Taneja, an investment banker at Fidelity, was part of conversations at the company about start-up ideas. Dash was part of the launch of Tata Group’s consumer initiatives such as Tata Sampann. Their first idea was a branded furniture retail platform. “We realised it needed a lot of capital. Beauty seemed a better bet as it was a much larger market,” says Taneja.
Purplle.com was launched in 2011. The duo got their first seed cheque from Taneja’s seniors at Fidelity. Their third co-founder, Suyash Katyayani, joined in 2012.
Purplle was launched two years before the country’s most popular beauty platform Nykaa.com. Nykaa’s success did put Purplle founders at the edge of their seat but the trio believed they had a unique understanding of consumers in smaller towns. “Manish is from Faridabad, I am from Bhubaneswar and Suyash is from Durg. We know women there are aspirational but don’t have the spending power to afford a Clinique or a M.A.C. We can service that aspiration,” explains Dash. Over 60% of Purplle’s revenue comes from Tier-II/III India.

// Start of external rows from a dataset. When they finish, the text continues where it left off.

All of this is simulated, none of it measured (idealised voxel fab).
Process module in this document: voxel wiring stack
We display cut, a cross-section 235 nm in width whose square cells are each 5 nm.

While Nykaa has private brands such as Nykaa Naturals, Nykaa Cosmetics, Purplle has a wider array of brands such as Stay Quirky, Good Vibes, NY Bae, Alp Goodness, Carmesi, FACES Canada and Thank You Farmer, made in India by contract manufacturers. Taneja claims these are on a par with leading international brands but cost 20-30% less. These generate 25-30% margins compared to 12-15% from established brands. Private brands contribute 40% to revenue.
Unlike Nykaa, which has set up physical stores, Purplle has stuck to the traditional distributor route. Since 2020, the platform has succeeded in attracting big investments. “Till 2019, we were drip feeding the company with investments of ₹5-10 crore. In 2020, we raised institutional capital of ₹250 crore from the likes of Goldman Sachs and Verlinvest,” says Taneja. Last year, the company raised another $45 million (from Sequoia Capital, Bloom Ventures and JSW Ventures) at a valuation of ₹2,200 crore. The co-founders’ ambition is to build a large omnichannel beauty business of ₹40,000-50,000 crore.